Given a table of half-open unix timestamp intervals at microsecond precision [start_time_us; stop_time_us):
CREATE TABLE interval(
start_time_us INTEGER NOT NULL,
stop_time_us INTEGER NOT NULL
);
I want to select intervals which intersect a given query interval [:start_time_us, :stop_time_us):
SELECT * FROM interval
WHERE start_time_us < :stop_time_us
AND :start_time_us < stop_time_us
ORDER BY start_time_us;
Trying to make it go fast, I create these covering indices:
CREATE INDEX interval_start_idx
ON interval(start_time_us, stop_time_us);
CREATE INDEX interval_stop_idx
ON interval(stop_time_us, start_time_us);
However, if I EXPLAIN QUERY PLAN
the above query, I get:
QUERY PLAN
`--SEARCH interval USING INDEX interval_start_idx (start_time_us<?)

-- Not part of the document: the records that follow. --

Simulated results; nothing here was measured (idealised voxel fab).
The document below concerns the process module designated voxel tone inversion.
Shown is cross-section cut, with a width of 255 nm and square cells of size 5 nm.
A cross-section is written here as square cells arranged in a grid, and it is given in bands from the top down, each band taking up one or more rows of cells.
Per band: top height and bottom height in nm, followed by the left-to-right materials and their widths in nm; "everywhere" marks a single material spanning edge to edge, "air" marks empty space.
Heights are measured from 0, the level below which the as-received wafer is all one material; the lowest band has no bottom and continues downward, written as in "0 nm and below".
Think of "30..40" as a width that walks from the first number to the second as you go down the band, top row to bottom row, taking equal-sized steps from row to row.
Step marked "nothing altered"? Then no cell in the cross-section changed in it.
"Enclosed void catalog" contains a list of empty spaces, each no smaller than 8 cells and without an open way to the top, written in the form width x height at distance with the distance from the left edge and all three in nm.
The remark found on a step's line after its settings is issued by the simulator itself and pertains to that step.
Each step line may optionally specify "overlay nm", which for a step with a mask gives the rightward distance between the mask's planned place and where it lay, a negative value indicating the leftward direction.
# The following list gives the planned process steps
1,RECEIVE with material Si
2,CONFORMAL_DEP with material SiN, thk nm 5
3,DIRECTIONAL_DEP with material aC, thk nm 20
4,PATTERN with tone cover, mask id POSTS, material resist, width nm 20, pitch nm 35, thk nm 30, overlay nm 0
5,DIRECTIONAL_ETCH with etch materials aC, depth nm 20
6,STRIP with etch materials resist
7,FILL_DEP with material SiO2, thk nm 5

Which, as I understand it, means that SQLite will iterate rows of the interval_start_idx
index B-tree from the beginning while start_time_us < :stop_time_us
, returning only rows which have :start_time_us < stop_time_us
. Which will, on average, iterate half the B-tree, which is O(N), which is too slow.
On reflection it makes sense, since to make use of the second index and iterate only the required section of the B-tree, SQLite needs to know that start_time_us < stop_time_us
for every row. And even if it did know this (e.g. from a CHECK
constraint), it's not smart enough to figure such an optimization out.
I can translate from one index to another in a subquery:
SELECT * FROM interval
WHERE
(
SELECT start_time_us
FROM interval
WHERE :start_time_us < stop_time_us
ORDER BY stop_time_us
LIMIT 1
) <= start_time_us
AND start_time_us < :stop_time_us
ORDER BY start_time_us;
Which produces:
QUERY PLAN
|--SEARCH interval USING INDEX idx_interval_start (start_time_us>? AND start_time_us<?)
`--SCALAR SUBQUERY 1
`--SEARCH interval USING INDEX idx_interval_stop (stop_time_us>?)
But it's only correct for non-overlapping intervals.
How can I do this in logarithmic time?